The suit is seeking the following reliefs:

  1. A DECLARATION that the failure of the Respondent to furnish the Applicant with information on specific details on the spending on the privatisation of the electricity sector, the exact amount of post-privatisation spending to date and the names of all the companies and individuals involved; as well as explain if such spending came from budgetary allocations or other sources is unlawful as it contradicts and in conflict with the obligations of the Respondent under the Freedom of Information Act 2011.
  2. A DECLARATION that the failure of the Respondent to furnish the Applicant with information on the details of spending on and status of implementation of the twenty-five (25) year national energy development plan is unlawful as it contradicts and in conflict with the obligations of the Respondent under the Freedom of Information Act 2011.
  3. A DECLARATION that the failure of the Respondent to clarify to the Applicant the degree of compliance with the Code of Ethics of the privatization process which bars staff of the Bureau of Public Enterprises (BPE) and members of the National Council on Privatization (NCP) from buying shares in companies being privatised is unlawful as it contradicts and in conflict with the obligations of the Respondent under the Freedom of Information Act 2011.

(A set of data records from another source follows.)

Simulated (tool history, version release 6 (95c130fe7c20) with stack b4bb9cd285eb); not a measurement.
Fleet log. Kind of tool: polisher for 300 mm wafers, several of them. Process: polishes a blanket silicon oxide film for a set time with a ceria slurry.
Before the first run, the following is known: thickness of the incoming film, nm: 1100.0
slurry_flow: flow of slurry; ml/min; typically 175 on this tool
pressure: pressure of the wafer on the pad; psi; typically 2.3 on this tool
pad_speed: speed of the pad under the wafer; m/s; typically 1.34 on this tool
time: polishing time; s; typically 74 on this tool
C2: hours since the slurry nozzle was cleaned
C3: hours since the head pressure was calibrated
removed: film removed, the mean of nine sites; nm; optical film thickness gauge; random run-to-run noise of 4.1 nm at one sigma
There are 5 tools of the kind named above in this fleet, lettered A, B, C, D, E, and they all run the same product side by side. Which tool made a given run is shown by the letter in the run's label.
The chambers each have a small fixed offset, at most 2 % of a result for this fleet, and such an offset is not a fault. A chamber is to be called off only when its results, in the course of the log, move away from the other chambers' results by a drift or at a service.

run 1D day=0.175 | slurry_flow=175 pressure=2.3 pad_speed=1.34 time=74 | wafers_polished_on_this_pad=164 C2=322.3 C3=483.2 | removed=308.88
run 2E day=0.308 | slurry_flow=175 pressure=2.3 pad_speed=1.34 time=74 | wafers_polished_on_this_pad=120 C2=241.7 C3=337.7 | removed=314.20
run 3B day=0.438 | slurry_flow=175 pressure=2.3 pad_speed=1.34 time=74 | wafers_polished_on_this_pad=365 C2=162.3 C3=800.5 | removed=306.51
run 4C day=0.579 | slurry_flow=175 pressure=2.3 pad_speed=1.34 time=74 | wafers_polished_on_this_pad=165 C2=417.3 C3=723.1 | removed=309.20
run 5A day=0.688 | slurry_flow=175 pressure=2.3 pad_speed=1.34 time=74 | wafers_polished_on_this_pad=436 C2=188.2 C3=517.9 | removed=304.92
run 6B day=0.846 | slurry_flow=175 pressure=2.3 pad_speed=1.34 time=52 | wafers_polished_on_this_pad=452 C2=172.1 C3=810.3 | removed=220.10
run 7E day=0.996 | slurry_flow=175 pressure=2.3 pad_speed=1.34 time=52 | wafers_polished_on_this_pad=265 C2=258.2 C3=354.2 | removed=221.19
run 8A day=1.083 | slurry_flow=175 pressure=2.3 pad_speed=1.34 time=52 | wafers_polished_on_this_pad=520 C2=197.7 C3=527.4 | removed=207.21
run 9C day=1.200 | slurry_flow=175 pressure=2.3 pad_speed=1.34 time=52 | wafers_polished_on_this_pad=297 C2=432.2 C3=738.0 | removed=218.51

  4. AN ORDER OF MANDAMUS directing and/or compelling the Respondent to furnish the Applicant with information on specific details of spending on the privatization of the electricity sector, the exact amount of post-privatisation spending to date and the names of all the companies and individuals involved; as well as to explain if such spending came from budgetary allocations or other sources, and to publish widely including on a dedicated website any such information.
  5. AN ORDER OF MANDAMUS directing and/or compelling the Respondent to furnish the Applicant with information on the details of spending and status of implementation of the twenty-five (25) year national energy development plan, and to publish widely including on a dedicated website any such information.
  6. AN ORDER OF MANDAMUS directing and/or compelling the Respondent to clarify the degree of compliance with the Code of Ethics of the privatisation process which bars staff of the Bureau of Public Enterprises (BPE) and members of the National Council on Privatisation (NCP) from buying shares in companies being privatised.

“The privatisation of power assets has already caused major crises, ranging from illiquidity, load rejection, metering problems, corrupt practices, lack of gas to power the stations, disinterestedness of investors, lack of injection of fresh capital after acquisition of financing, tariff interest, consumer apathy, foreign exchange hostilities, and a host of other sundry issues associated with it.”